“How are you, then?” I sympathetically enquire.

Short Tony is depressed about his upcoming 40th birthday. I can understand this; I will probably feel the same when I reach the same point in many years time. I explain this to Short Tony, but it does not cheer him.

“Plus I’ve lost my karaoke tape,” he adds.

I send one eyebrow ceilingwards, a more-than-usually puzzled look crossing my face.

“I had a few drinks last night, and decided to sing some karaoke,” he explains. “I’m surprised you didn’t hear me?”

I shake my head. I can hear nothing over the LTLP’s snoring. Meteorites could have devastated Earth for all I know.

“Anyway, I usually record myself, so I can listen in the car the next day. Except I couldn’t find the tape anywhere. Then I realised – when I traded in the old car I must have left it in the tape machine. So there’s a tape of me singing Meatloaf numbers on some garage forecourt in Norfolk somewhere.”

I look at him and shake my head sadly.

“You do realise,” I say slowly and kindly, “that there wasn’t a single word in that speech that reflected anything other than horribly badly on you?”

“I know,” he replies miserably.

The notice is brief and to the point.

“Following advice from the Environmental Health Inspector,” it informs, “We will be cooking our yolks hard. If you would prefer a soft yolk please ask.”

There is a man whose job it is to advise roadside trailer cafes how to cook their yolks!!! But we do not have to take his advice. It must be frustrating for him, having all that responsibility but no real power.

I take my bacon and mushroom sandwich and drive off, bidding the ladies a cheerful ‘farewell’. Next time I will get something with a soft yolk, to stick it to the man. The frost sits crisp and heavy as I park up on the Common to devour my breakfast.

The view from here is magnificent. Norfolk is a bit Tamsin Greiggy as a place – it is not what you would call conventionally beautiful, but the more you explore her the more you are likely to find an interesting or unusual bit that is nourishing to the eye. A drop of grease falls into my lap, and I have one of my periodic post-flu coughing fits.

It is one of those views that makes one feel profound. “Please God,” I mutter to the roof of the car. “Make me well again. I’ll cut out all the swearing and the fornication.”

There are no cars or people for miles around; the view goes on forever.

“Most of the fornication,” I clarify.

I finish my sandwich with relish. It has not been a good week for food. Bernard Matthews faces a PR disaster here, with people discovering that his turkeys come from Suffolk after all. And now there is the hard yolk debacle. But there is not much a bacon and mushroom sandwich cannot make better.

Snow is forecast. But I have enough bottled gas, and several shot things in the freezer courtesy of Short Tony and Len the Fish, some of which are almost intact. I gun the car into life and head off unhurriedly back to the warmth of the Cottage.

I am struck down with the flu.

This would be bad enough as it is. However a side-effect seems to be that I have totally and utterly lost my voice. I honestly thought complete laryngitis only happened to people in 1970s situation comedies, but here I am, totally without speech, croaking like a Suffolk turkey.

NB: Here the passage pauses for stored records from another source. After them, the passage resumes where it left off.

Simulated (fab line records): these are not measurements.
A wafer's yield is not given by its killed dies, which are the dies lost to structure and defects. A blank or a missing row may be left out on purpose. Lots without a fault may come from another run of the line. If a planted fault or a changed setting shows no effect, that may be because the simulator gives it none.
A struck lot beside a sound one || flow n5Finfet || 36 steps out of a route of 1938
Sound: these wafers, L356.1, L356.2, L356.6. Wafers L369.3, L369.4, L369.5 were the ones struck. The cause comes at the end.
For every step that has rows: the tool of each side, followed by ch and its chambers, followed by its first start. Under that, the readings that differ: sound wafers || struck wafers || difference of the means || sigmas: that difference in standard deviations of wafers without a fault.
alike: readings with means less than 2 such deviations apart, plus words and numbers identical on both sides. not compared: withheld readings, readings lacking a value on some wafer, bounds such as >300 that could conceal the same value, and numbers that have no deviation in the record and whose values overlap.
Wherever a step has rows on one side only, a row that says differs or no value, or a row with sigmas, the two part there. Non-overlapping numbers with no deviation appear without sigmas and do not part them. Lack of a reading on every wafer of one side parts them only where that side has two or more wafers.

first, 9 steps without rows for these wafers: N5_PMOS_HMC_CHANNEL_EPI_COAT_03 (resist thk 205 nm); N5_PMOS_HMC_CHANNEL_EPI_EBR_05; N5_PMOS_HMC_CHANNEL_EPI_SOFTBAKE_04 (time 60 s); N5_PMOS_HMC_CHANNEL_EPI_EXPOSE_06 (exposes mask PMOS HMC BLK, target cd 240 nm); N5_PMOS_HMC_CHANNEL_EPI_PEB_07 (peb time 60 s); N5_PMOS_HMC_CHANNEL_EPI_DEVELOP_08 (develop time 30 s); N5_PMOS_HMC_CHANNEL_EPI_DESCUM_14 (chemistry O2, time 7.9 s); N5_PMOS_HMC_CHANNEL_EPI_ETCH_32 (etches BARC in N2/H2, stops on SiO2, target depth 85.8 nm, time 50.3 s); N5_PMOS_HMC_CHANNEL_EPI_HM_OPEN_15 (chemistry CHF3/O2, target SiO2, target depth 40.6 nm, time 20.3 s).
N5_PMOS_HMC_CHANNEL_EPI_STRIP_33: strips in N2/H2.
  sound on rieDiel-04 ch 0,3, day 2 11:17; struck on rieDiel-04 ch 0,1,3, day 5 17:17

It happened just like that, a consequence of prolonged bouts of coughing. On Thursday I was crossly informing an important business contact that she would have to call me back as I’d just finished cooking my faggots; on Friday I had a voice but an achey and unauthoritative one; now I am as silent as Stephen Hawking in a power cut. It is immensely frustrating.

I popped round to Short Tony’s, but the conversation was unrewarding; I cannot even say things like ‘because I tell you to’ to the Baby, and I had to mime in the Village Shop.

The LTLP has flu as well, although she has not lost her voice as there is no God. It is all a bit of a worry when you have a little Baby to look after. Both of our families live outside Norfolk, in the sticks, so we do not have them to call on for support in such a time.

Of all the Baby-related things that I have had to consider (which nursery should she attend/what injections should she have/should I have her circumcised etc), the idea of moving house to be nearer family simply didn’t occur to me. It would be useful in many ways.

These are the feverish thoughts that race through the mind of a delirious sick person, as he lies on the couch in front of a non-working TV. I console myself that when I am better I will be able to pretend that they did not occur to me at all.

There is still no TV!!!

I stare at the thing moodily. I get some sound on BBC1, and ITV gives you a wavy sort of drug-induced ITV behind the snow, but that’s it. No TV. There is no TV. TV there is none.

I clench my fists in frustration.

I do not even watch much TV. But in the TV-less situation it suddenly becomes the object of crazed desire. I want to watch Heartbeat!!! I need to see a plasticky-faced woman fronting a rigged quiz game!!! Tonight with Trevor McDonald!!! Trevor, I need you!!!

Not EastEnders, though.

A beep signifies a text message. It is Mrs Short Tony inviting us round to watch ‘Midsomer Murders’.

I do not need her pity-fucks.

The statistics are as follows. Of all aerial people in the vicinity, 25% are not answering their phones. Another 25% are answering their phones but telling you that there is no possibility of a mended aerial in the near future. A full 50% – yes 50% – have an answerphone message basically telling you to piss off and haven’t-you-heard-there-were-big-storms-the-other-week that broke lots of aerials and do not even bother trying to track me down because I am Not Interested, what do you think I am, a fucking aerial repair man?

I crack and telephone Rupert Murdoch. I do not get through but his people are helpful and will be arranging television for me as from next week.

That is it. I have sold out to an Evil Corporation.

Midsomer Murders is rubbish, even by the standards it sets for itself, which are rubbish standards from the University of Rubbish (formerly Rubbish Polytechnic). Mrs Big A arrives half way through, expecting Friday-night wine and lively conversation. She leaves ten minutes later.

“You’re all fucking sad,” she comments on her departure.